The Joy Luck Club is another one of those books I've been meaning to read for ages, but without really knowing anything about it, and have finally gotten around to it after buying a slightly battered copy from an op shop (for $1!). The Joy Luck Club is a beautiful and tragic and interesting collection of stories of four interwoven mothers-and-daughters, who together form The Joy Luck Club where they play mah jong and gossip and compare daughters. Each daughter causes her mother to shake her head, and each daughter feels the same way about her mother. There is such a culture divide, even though the daughters are Chinese too, between the American raised daughters and the Chinese raised mothers, that they often have trouble making connections and understanding each other. It is only when Jing-mei's mother dies that she realises, too late, all the things her mother had to teach her, all the things she never wanted to listen to.

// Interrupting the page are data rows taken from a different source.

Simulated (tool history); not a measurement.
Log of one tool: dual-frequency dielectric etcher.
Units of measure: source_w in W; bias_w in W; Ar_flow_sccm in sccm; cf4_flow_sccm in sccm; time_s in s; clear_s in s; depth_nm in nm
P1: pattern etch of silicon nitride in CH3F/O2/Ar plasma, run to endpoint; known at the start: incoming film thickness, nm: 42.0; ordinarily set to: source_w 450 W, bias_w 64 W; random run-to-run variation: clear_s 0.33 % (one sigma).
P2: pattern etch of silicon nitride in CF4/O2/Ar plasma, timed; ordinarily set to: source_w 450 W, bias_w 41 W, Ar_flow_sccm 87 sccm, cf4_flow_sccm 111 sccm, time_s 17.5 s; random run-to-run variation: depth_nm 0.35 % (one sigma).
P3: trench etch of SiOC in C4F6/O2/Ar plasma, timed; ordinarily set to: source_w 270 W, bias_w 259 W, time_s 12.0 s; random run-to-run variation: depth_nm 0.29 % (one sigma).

This was written different to what I thought it would be. Instead of a flowing novel, we get snippets of the lives of the women in the novel, from their childhoods, in China and in America, and throughout their lives. It's interesting to see the contrast between the mothers and daughters. What was the same, however, is how each mother feels misunderstood by her daughter, and each daughter feels misunderstood by her mother. I found it sad how neither seem to reconcile this fact and how both seem incapable to changing it. I would hope the daughters might learn from Jing-mei how much they had to lose, and as mothers make not the same mistakes their own mothers did.
Still, who am I to understand how the relationship between Chinese women and their Chinese-American daughters (who identify more as American than Chinese) work? It is easy for me to stand so far away and identify the flaws, when I don't know how hard it would be to change.
All in all, a good read that left me with a tear in my eye by the end!